Building for One, Scaling for Million

Technology

Building for One, Scaling for Million

Every product that reaches millions of users starts in exactly the same place — with one.

I've always been fascinated by scale.

Not because of the numbers themselves, but because every product that reaches millions of users starts in exactly the same place — with one.

One user trying a product for the first time. One person deciding whether it's useful, confusing, exciting, or forgettable. Before the growth charts, funding rounds, and success stories, there is always that first user.

What I find interesting is how differently people think when building for one versus building for millions.

When you're building for the first few users, everything feels personal. You can talk to them, understand their problems, and make changes quickly. But as the product grows, the challenges change. Suddenly, it's not just about adding features. It's about making sure the experience remains reliable, fast, and valuable for everyone who comes next.

As someone who works in technology, I enjoy thinking about that transition. How do systems evolve as more people start using them? Which decisions made early on become strengths later, and which ones become bottlenecks? How do you continue moving fast without breaking things that people depend on?

I've seen products struggle because they were built only for today's needs. I've also seen products succeed because someone thought a few steps ahead.

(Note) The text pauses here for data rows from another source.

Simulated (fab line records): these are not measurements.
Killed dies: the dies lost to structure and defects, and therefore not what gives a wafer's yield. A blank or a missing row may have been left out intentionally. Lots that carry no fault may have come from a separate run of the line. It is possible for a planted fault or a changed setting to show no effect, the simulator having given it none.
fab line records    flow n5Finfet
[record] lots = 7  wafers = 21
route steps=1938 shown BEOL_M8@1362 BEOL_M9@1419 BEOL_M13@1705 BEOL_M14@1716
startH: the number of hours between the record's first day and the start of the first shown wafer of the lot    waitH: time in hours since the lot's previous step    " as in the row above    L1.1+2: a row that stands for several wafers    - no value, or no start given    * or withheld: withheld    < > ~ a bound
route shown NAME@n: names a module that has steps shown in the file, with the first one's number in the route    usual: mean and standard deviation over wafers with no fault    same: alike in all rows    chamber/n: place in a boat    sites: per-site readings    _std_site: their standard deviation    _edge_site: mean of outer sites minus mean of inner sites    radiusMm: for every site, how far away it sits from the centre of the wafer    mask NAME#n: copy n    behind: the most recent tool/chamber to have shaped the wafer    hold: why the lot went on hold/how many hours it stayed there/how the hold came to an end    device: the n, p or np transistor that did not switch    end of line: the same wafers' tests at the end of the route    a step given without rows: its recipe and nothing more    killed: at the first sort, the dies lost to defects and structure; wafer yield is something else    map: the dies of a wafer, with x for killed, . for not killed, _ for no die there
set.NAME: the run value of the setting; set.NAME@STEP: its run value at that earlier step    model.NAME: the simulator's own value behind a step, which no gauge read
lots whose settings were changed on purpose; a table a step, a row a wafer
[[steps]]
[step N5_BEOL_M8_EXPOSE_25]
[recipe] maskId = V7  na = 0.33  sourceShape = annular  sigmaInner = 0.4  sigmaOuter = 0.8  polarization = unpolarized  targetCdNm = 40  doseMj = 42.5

That's probably why I enjoy working on products that have the potential to grow. There's something satisfying about solving a problem today while keeping an eye on what happens when ten times, a hundred times, or a thousand times more people show up tomorrow.

For me, the most exciting part of technology isn't launching something new. It's watching something useful grow from its first user to its millionth — and knowing that every stage of that journey brings a completely different set of challenges to solve.